WASHINGTON: The International Monetary Fund urged Asian central banks to focus on domestic inflation and avoid tying their policy decisions too closely to anticipated moves by the US Federal Reserve.
Receding expectations for a near-term interest cut by the Fed have fed steady dollar gains that have pushed down some Asian currencies such as the Japanese yen and the South Korean won.
The IMF’s staff analysis showed that US interest rates have a “strong and immediate” impact on Asian financial conditions and exchange rates, Krishna Srinivasan, director of the lender’s Asia and Pacific department, said on Thursday.
“Expectations about Fed easing have fluctuated in recent months, driven by factors that are unrelated to Asian price stability needs,” he said in a briefing on the region’s outlook.
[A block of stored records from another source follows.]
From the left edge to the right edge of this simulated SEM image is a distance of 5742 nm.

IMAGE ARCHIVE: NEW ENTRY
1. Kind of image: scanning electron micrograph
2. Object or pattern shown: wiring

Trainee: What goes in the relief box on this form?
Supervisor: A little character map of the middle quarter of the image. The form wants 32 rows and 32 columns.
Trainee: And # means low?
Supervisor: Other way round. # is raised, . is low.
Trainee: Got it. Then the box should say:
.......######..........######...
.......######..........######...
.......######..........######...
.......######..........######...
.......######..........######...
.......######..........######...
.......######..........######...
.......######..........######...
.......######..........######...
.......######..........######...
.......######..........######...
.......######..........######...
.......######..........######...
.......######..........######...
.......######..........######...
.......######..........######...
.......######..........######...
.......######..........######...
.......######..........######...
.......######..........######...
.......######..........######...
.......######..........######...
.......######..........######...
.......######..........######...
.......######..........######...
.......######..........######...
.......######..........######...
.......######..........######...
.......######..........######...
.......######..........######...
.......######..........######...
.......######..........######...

“We recommend Asian central banks to focus on domestic inflation, and avoid making their policy decisions overly dependent on anticipated moves by the Federal Reserve,” he said.
“If central banks follow the Fed too closely, they could undermine price stability in their own countries.”
The remarks underscore the dilemma some Asian central banks face as the recent Fed-driven currency market swings complicate their policy path.
Bank of Korea Governor Rhee Chang-yong told a separate IMF seminar on Wednesday that fading Fed rate-cut chances have caused headwinds for the won, and complicated his bank’s decision on when to start cutting borrowing costs.